RAL Tier1 weekly operations castor 17/10/2011
From GridPP Wiki
- A new diskpool aliceDisk (100TB) went into production (by redeploying existing disk servers from aliceTape) and started being used by Alice for processing jobs
- First testing of SRM 2.11 went successfully
- A reoccurance of the database corruption problem happened on Tues morning at 08:43. As soon as it was noticed, the fix was applied and we were back in production at 10:00. A new callout Nagios test has been deployed which alerts upon the problem appearing, so we can act even faster if it happens again. A new hypothesis is that a possible cause was draining disk servers. As a precautionary measure, we will no longer be draining out of working hours.

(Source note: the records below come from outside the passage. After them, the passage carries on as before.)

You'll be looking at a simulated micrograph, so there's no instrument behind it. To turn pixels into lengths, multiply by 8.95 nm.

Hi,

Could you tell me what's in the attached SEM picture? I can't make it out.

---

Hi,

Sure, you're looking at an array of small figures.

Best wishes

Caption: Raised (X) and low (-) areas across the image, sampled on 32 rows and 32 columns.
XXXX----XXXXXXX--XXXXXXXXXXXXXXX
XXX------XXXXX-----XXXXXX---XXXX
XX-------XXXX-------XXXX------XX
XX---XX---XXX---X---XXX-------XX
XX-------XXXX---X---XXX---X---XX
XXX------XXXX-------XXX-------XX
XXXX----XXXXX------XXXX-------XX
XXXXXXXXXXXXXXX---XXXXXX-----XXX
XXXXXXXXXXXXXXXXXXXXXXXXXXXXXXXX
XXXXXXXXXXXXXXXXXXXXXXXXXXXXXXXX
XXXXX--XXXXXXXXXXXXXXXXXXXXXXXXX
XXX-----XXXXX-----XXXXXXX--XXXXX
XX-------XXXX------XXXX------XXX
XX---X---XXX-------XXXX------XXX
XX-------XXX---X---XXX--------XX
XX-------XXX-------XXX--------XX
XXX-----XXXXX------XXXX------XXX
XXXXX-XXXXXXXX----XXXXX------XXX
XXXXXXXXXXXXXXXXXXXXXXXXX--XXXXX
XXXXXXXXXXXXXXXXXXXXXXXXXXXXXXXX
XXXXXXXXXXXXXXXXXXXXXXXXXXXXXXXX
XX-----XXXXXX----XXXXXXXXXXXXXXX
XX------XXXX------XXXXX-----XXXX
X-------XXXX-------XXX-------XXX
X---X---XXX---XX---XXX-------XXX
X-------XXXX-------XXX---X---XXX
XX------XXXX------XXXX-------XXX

- It was discovered that the CIP has been publishing 1024x the real tape capacity since the 2.1.10-1 upgrade - due to changes in CASTOR code.
- We need to understand the cause of the new database disk array hardware problem before we can migrate production databases over to it.
Planned, Scheduled and Cancelled Interventions
Entries in/planned to go to GOCDB none
- Move Tier1 instances to new Database infrastructure which with a Dataguard backup instance in R26
- Upgrade SRMs to 2.11 which incorporates VOMS support
- Certify 2.1.11 and evaluate the Transfer Manager (the new LSF replacement)
- Quattorization of remaining SRM servers
- Hardware upgrade, Quattorization and Upgrade to SL5 of Tier1 CASTOR headnodes
- Castor on Call person: Matthew
- Staff absence/out of the office:
- Shaun at EUDAT (Mon-Wed)